Change Your World-NOT your Body

Thursday, October 20, 2011

The Internet-Look before you Leap

We the non-celebrities are making ourselves more available, in vaster quantities. But in doing so, we are losing control over the information we considered to be ours alone. We have the convenience of online bill-paying. But credit cards companies know facts about us we never remember telling them. We have the ease of online shopping. Now online shops advertise to us long after we visited their site, wherever we happen to be on the Internet. We want to stay in touch with people we would have, in another age, left behind — people we met on holiday or on the street, people we knew only as children. So we post mundane, daily facts about our workday or our meals — information that used to disappear before it was even registered as experience — hoping that it might bring this giant network of people closer to our mundane, daily lives. But the mundane information starts to define us; we can’t get rid of it.
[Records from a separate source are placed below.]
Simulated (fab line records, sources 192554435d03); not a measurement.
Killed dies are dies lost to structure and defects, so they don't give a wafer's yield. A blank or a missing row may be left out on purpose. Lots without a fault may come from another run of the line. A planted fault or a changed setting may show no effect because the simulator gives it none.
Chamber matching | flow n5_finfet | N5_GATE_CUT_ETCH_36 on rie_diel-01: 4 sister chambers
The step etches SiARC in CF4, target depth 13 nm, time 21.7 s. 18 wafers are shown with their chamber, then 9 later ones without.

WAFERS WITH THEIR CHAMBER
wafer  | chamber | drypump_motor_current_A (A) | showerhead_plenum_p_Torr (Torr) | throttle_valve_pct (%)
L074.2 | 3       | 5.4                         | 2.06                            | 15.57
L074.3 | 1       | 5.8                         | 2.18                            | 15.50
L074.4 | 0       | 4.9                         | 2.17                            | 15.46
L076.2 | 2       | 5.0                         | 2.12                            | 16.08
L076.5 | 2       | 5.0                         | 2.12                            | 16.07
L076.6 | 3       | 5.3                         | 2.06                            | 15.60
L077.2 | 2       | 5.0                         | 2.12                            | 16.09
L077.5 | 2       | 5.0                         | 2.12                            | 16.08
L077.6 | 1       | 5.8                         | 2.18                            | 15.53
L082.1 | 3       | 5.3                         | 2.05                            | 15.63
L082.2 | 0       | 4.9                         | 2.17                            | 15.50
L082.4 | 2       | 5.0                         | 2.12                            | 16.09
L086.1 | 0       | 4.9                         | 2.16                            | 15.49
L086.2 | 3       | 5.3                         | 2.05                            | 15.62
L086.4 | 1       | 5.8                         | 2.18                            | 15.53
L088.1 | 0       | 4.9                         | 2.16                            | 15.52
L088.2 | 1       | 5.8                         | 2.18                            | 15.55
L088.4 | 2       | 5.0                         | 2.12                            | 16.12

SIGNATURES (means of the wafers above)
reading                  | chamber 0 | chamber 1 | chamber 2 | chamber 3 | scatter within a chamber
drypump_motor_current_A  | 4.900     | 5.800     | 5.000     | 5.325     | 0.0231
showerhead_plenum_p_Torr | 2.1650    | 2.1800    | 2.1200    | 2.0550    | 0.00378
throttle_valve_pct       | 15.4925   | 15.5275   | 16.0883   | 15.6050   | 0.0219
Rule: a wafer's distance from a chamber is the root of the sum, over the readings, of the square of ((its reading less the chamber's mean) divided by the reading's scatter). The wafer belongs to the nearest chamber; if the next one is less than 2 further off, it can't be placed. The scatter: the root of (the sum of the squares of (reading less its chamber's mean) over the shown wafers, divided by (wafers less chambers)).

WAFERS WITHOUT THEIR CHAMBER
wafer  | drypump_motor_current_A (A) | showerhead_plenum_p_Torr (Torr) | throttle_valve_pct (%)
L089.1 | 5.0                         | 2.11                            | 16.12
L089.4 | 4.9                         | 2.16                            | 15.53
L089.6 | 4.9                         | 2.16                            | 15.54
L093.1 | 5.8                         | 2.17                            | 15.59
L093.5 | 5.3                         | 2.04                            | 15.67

The Urban Dictionary includes a term called “Public Privacy.” Public privacy is defined as:
The illusion of which is given to people on a cell phone or blue tooth in public and within earshot of others. These people believe that others cannot hear about their husband's rectal exam or their mothers attempt at making toast in the microwave.
When we go home at night, we are still in the crowd. We hop on our computers, consume information. We might go onto Facebook and talk to hundreds of friends at once, retool our image: What do I want to tell people that I like today? How do I want to look today? How can I expand the breadth of my crowd? The more people I am friends with, the more people I can see. Like Baudelaire, we are watching, observing, hoping to find ourselves in the multitude. We think maybe it’s crazy, that having more acquaintances, perpetually developing our personae, and sharing every moment of our lives in the panoptic milieu of the Internet will somehow bring our private lives into focus.

Baudelaire wrote about the romance of throwing oneself alone, directionless, into the crush of public life. And it is exhilarating — spending your days wandering from shop to shop, fact to fact, video to video, stranger to stranger. But his poetry was a reminder. The passion for roaming means a love of masquerades and a hatred of home. Baudelaire, too, wanted to protect his privacy. But he feared he had lost the very thing he wanted to protect.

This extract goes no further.